This made me think about how basic movement needed to be handled. In this game, the goal is to push an object (couch) into your house. You can also pull the object up to the door of your house, which is sometimes more strategically sound than re-positioning yourself to push all the time. When the player reaches her house, if she pulled the couch, she will need to move to the other side of the couch to push it in. Walking into the couch will push it, so the player will need to slide or jump past the couch. The player also needs to know how to grab the couch to pull if the couch is in the opposing house and she is about to lose. Those are the most basic fundamentals to my current AI system.
2) Create enough variance to make the computer player less predictable.

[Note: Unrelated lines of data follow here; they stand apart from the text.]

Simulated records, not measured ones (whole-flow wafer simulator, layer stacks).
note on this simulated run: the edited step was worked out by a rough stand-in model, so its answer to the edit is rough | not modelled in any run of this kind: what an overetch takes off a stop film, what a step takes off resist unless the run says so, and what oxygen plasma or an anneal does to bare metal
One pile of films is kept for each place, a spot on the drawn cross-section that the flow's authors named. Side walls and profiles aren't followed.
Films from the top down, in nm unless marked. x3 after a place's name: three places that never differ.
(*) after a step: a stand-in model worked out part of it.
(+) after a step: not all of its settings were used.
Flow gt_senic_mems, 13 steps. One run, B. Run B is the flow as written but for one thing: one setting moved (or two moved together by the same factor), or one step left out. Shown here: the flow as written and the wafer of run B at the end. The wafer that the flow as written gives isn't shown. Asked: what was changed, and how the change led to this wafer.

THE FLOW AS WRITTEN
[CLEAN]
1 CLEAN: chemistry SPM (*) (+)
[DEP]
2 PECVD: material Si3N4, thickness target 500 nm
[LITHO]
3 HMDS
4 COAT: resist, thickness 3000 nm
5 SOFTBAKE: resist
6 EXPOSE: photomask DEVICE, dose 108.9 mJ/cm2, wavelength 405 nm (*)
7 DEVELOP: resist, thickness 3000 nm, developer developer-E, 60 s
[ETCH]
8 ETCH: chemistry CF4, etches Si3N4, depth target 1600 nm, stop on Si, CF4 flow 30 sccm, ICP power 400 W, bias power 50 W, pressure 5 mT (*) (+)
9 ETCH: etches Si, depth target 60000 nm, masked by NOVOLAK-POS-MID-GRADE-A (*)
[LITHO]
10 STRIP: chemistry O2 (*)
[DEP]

When a player notices a pattern, it allows for easy exploits and makes the game less challenging. This got me thinking about odds based variable states based on positioning and past experience. For instance, when the computer is downed and the couch is being pulled past her, when she gets up, she will have a high chance of heading to the side of the couch that is closer since it is generally more efficient. There is still a small chance that the player will head to the other side, though, which is unpredictable. I have also considered choosing the direction the player heads based on the position of the opponent.
Other variance is in the slide. The slide attack is a great tool for mobility and disruption of the opposing player. The computer is set to try to slide when the human player is pushing the couch toward their house and they are within a set distance and the human player is on the ground. Shortening the set distance makes dodging more difficult. Occasionally changing the slide distance is an easy way to make the computer player less predictable. The computer player also has a chance to slide towards you more often when you are near your house.
3) Add extra features after the core A.I. is working
Now that the player is trying to win, it is necessary to add the rest of the game mechanics. Previously, when creating a check for when the computer should use a mechanic, I would first write down the name of the mechanic, then write when the player should use the mechanic (their state) and what percentage of the time they should use it. Making these lists made it easier to progress on my work.
The mechanics that remain to be used in Suburban Scavengers are the punch, jump, block, elbow drop, and clash. It sounds like a bunch of work, but the states are fairly straight forward for these mechanics. It's funny how competitive the game already feels without these mechanics. I will update more when I have implemented these mechanics.
4) Display important variable states for the computer player on screen
This is important to determine why certain things are going wrong. Something as simple as seeing that the player is stuck between two states can make it much easier to hunt down a bug. Anytime the player acts in a way that is unexpected, I can see why that likely happened and get it cleaned up relatively quickly. I think I would lose my mind if I didn't have those visualizations.
That's pretty much it. I'll post more as I delve further into the A.I. system. I'm hoping to have it ready before the November 22nd demo release. At this rate, it should definitely be possible.
Thanks for reading!
Until next time.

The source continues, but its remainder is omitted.